How reassuring it is to hear older people talk of death

We had the elderly in-laws over yesterday.  Both in their mid-80s – they arrived in the car with our son and his girlfriend – all masked up.

We sat them at the edge of our dining table, well away from the rest of us. taking special care with  social distancing and adhering to the rule of six.

It came up in conversation that the oldest person in Britain, Joan Hocquard, had died the day before at the age of 112.

Jokingly I said:  “Imagine that, you could still have 26 years ahead of you”. A look of horror appeared on their faces at the thought they could have nearly a quarter of life could still lie ahead.
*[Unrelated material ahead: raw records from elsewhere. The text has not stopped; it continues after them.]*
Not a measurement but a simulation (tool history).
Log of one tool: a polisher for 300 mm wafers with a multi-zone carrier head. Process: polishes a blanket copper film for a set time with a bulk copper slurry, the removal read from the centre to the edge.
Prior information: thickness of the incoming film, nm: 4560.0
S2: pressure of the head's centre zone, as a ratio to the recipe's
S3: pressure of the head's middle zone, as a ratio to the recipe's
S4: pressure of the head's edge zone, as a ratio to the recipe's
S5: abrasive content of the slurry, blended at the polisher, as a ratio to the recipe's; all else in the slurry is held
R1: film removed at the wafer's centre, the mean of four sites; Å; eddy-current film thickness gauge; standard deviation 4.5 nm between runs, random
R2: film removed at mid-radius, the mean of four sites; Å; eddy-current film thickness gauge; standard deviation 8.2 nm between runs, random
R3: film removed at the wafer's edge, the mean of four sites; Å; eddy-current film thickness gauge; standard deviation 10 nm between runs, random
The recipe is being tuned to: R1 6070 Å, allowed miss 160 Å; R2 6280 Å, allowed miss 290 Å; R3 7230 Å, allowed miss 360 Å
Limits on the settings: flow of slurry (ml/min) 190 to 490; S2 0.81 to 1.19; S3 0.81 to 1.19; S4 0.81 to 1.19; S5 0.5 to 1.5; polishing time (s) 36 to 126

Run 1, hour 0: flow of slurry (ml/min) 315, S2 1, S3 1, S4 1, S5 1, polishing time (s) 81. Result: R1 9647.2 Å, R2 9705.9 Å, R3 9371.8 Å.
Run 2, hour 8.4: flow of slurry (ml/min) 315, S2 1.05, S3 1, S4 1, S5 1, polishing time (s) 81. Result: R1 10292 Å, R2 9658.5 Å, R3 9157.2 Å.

It brought to mind the comments of the much-quoted Barnsley pensioner, who when asked for her opinion on the South Yorkshire tier 3 lockdown said:

“I think it’s all ridiculous, we should never have been in lockdown. All the people who were vulnerable should have been helped and kept home safe.

“And all the rest of us, I’m 83, I don’t give a sod. I look at it this way, I’ve not got all that many years left of me and I’m not going to be fastened in a house when the government have got it all wrong.”

The previous week we’d spent some time with other family members who’s daughter was going through that adolescent ‘worried about dying’ phase.

I’m sure my niece will eventually get through this troubling phase in the months to come as we all do.   At first we learn to push aside scary thoughts of mortality then as we get older we start to face up to the inevitability of life.

It’s reassuring really that older people often reach a point of acceptance and even welcome the end of life though always, I guess, at some distant point in the future.

Anyway back to Joan Hocquard who died at her home in Poole, Dorset, on Saturday. Her nephew, Paul Reynolds, 74, said she had always sought to live life to the full and that she “loved eating butter and cream and didn’t believe in dieting”, which is good news!

She was born on 29 March 1908, under the reign of Edward VII, the same day as the world’s former oldest man, Bob Weighton who died in Hampshire in May – great to hear he was British.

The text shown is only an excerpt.